A central goal of the polymer rheological community for a number of years has been the connection of polymer melt dynamics at different length scales. The interplay of entropic elasticity and entanglement constraints at the molecular level [Doi and Edwards (1986); McLeish (2002)] led to the subtle and emergent non-Newtonian fluid properties at length scales that average over many molecular interactions. Furthermore, these local fluid properties determine, in principle, the stress and velocity fields in a polymer melt constrained by the complex geometries of processlike flows. Until now, however, there have been few attempts to link molecularly based model calculations across these length scales in the context of experimental data.

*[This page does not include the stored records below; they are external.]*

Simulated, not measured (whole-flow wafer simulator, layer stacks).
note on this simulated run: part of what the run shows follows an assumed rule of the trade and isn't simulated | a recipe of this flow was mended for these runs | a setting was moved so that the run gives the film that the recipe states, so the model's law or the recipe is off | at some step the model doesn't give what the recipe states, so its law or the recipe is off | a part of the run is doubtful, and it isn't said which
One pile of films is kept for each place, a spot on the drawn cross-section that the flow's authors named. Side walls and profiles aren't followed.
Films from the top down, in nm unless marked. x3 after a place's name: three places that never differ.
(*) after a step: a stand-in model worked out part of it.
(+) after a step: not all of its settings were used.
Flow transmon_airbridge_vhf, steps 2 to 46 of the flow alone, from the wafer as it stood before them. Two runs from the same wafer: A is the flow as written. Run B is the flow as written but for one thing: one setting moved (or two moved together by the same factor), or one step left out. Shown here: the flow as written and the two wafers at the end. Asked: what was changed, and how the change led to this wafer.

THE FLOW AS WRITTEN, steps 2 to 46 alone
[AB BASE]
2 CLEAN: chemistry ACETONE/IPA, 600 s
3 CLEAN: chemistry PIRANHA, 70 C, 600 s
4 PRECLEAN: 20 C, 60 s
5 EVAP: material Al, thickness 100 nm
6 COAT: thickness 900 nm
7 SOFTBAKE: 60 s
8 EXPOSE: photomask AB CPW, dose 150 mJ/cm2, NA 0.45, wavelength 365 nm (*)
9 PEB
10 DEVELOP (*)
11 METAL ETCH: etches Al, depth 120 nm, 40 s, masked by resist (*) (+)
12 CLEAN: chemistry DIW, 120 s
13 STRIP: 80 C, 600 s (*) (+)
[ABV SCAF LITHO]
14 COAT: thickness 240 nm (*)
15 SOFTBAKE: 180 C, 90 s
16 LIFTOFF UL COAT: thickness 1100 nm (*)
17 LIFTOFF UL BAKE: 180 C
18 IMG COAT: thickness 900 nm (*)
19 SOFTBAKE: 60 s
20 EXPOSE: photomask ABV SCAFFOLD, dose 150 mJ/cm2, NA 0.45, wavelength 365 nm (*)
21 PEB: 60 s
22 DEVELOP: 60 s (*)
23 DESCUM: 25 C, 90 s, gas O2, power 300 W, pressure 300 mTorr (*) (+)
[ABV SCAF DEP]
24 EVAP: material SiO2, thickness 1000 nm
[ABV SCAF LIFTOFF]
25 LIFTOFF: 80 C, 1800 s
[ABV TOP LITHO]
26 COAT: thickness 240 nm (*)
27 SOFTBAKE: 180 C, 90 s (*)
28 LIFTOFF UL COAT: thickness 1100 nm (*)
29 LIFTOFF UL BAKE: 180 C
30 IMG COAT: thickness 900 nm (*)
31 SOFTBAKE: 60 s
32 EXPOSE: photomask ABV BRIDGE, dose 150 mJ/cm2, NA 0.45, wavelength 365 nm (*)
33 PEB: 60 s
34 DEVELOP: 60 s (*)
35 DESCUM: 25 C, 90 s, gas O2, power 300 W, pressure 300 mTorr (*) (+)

Classically, polymer melts have been rheologically characterized, then modeled by parameter fitting one of a family of phenomenological differential or integral constitutive equations [Rajagopalan et al. (1993); Baaijens et al. (1997)]. This approach suffers from the drawback that models created without reference to molecular physics may fail to represent even qualitative features of the material behavior. This is especially true of long chain branched melts [McLeish and Larson (1999)]. In this case, the recognition that branch points enormously increase the stretch relaxation times of polymer chains within their "tubes" produced a new constitutive equation. This approach has been very successful in accounting for the rheology of both model H-shaped monodisperse materials [McLeish and Larson (1999)] and polydisperse melts of low density polyethylene [Verbeeten et al. (2001)]. It successfully predicted a qualitatively new feature in the outflow of highly branched melts when coupled to a flow solver [Lee et al. (2001)].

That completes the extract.